AJA Open Access
BY-NCApril 2012 (116.2)
Book Review
Marathon: The Battle and the Ancient Deme
Edited by Kostas Buraselis and Katerina Meidani
Reviewed by Peter Krentz
This bilingual publication resulted from a colloquium, prompted by the approaching 2,500th anniversary of the battle, held at Marathon in September 2008. The organizers wanted to combine study of the literary evidence about the battle with the most recent archaeological evidence relevant to topographical problems. Of the 17 papers, 7 are in Greek with an English summary, and 10 are in English with a Greek summary.
After Buraselis’ survey of the scholarship on the battle, the papers fall broadly into two groups, the first focusing on archaeology and the second on literary evidence.
Banou discusses what we know about the plain in prehistoric times. Tsirigoti-Drakotou presents the results of rescue excavations undertaken in the Marathon area prior to the 2004 Olympic Games, with an emphasis on finds from the historical period. Weber collects the evidence for a cemetery in the area around the Athenian burial mound; he argues that this cemetery supports the location of the ancient deme of Marathon at Plasi, about 1 km east of the mound. Valavanis assesses the debates over the mound itself, accepting it as the resting place of the Athenians who died in the battle of 490 B.C.E. and rejecting the recent suggestion that Herodes Atticus built it (G. Spyropoulos, Οι Στήλες των πεσόντων στη μάχη του Μαραθώνα από την έπαυλη του Ηρώδη Αττικού στην Εύα Κυνουρίας [Athens 2009] 24). Steinhauer publishes an improved text of the inscription found at Loukou by Theodoros Spyropoulos and published by Spyropoulos (2009) and discussed in 2010 by Steinhauer himself (“Στήλη πεσόντων τῆς ᾿Ερεχθηίδος,” Horos 17–21 [2004–2009] 679–92). The inscription lists 22 casualties from the tribe of Erechtheus below an epigram. Steinhauer argues that the inscription is authentic and formed part of the collective burial monument at Marathon. Dekoulakou discusses three statues of Isis found in the sanctuary of the Egyptian gods at the southeast corner of the plain. The quality of the photographs and maps that accompany these papers ranges widely. For example, Banou’s color map would have been legible had it been printed lengthwise rather than sideways, while Tsirigoti-Drakotou’s paper lacks even a small map locating the sites she discusses.

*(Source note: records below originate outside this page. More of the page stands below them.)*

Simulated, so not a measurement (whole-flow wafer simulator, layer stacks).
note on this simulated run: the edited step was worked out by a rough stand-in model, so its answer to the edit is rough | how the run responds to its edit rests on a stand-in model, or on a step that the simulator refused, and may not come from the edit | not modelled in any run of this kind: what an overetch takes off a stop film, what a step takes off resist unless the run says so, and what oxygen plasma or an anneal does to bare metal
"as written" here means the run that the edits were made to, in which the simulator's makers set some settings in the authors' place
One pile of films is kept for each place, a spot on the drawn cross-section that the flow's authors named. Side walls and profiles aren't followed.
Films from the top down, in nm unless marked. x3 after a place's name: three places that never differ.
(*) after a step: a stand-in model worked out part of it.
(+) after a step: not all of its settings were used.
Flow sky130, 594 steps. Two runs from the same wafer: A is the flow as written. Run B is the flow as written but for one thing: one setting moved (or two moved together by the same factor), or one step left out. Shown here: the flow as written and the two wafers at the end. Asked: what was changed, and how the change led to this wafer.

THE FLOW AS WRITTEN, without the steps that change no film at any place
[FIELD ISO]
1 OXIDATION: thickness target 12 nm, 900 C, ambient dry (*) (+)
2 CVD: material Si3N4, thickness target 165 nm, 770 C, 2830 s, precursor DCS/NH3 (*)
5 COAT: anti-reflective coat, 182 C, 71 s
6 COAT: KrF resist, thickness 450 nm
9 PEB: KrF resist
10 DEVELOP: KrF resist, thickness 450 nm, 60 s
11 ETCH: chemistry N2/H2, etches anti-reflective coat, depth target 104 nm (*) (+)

Kreeb surveys the travelers who visited Marathon starting in the 17th century C.E. Misiou considers the problem of communication between rural Attica and the city center. She suggests that since the army mobilized by tribes, the Athenians needed writing to communicate reliably. Meidani looks at the notoriously lacunose biography of Miltiades, the hero of Marathon. Figueira argues that the 4,000 cleruchs who went to Eretria from Chalkis and then crossed to Oropos did not play a major role at Marathon. The cleruchs comprised both Athenians and Chalkidians. Since they did not fight in a separate unit (as the Plataians did), the only ones who fought at Marathon were Athenians who rejoined their tribal contingents. Bowie assesses the epigrams that have been associated with Marathon: the Kallimachos dedication on the Athenian acropolis, the Persian War epigrams from a cenotaphic monument found outside the Athenian Dipylon Gate, the couplet quoted in different versions by Lycurgus and Aelius Aristides, and two couplets found in the 12th-century anthology of Maximus Planudes, which Bowie judges to be literary exercises.
In his tightly written essay—the best one in this collection—Raaflaub contrasts Herodotus’ thin, incomplete story of Marathon with his full, detailed treatment of Plataia. Raaflaub argues that Herodotus made a conscious choice “to reserve his fireworks for the Xerxes campaign” (234), the real war for Greek liberty, as he saw it. However, Marathon fit into his theme of the rise and fall of powerful men, a line that runs from Croesus through Cyrus and Miltiades to Xerxes.
Dimopoulou explicates three passages in Aeschylus’ Persae that refer to Marathon, which provides the ideological background for Salamis. Tuplin looks for a Persian side to the story. The (few) Athenian vases that might depict the battle contrast Persian and Greek foot soldiers and give Persian cavalry only a “modest role” (257). Tuplin argues that Persian cavalry at Marathon were so few in number (not more than a few hundred) that they had no real impact on the outcome. How did the Persians lose? Tuplin suggests that 10,000 Greeks charging through a storm of arrows might have startled them, as Herodotus says. Meissner explores the Persian Wars from an international relations perspective, arguing that the small, decentralized Greek social system prevailed in this long asymmetric confrontation by learning and innovating. Sommer looks at the Vietnam War, the Battle of the Teutoburg Forest, and Marathon as case studies in asymmetric warfare.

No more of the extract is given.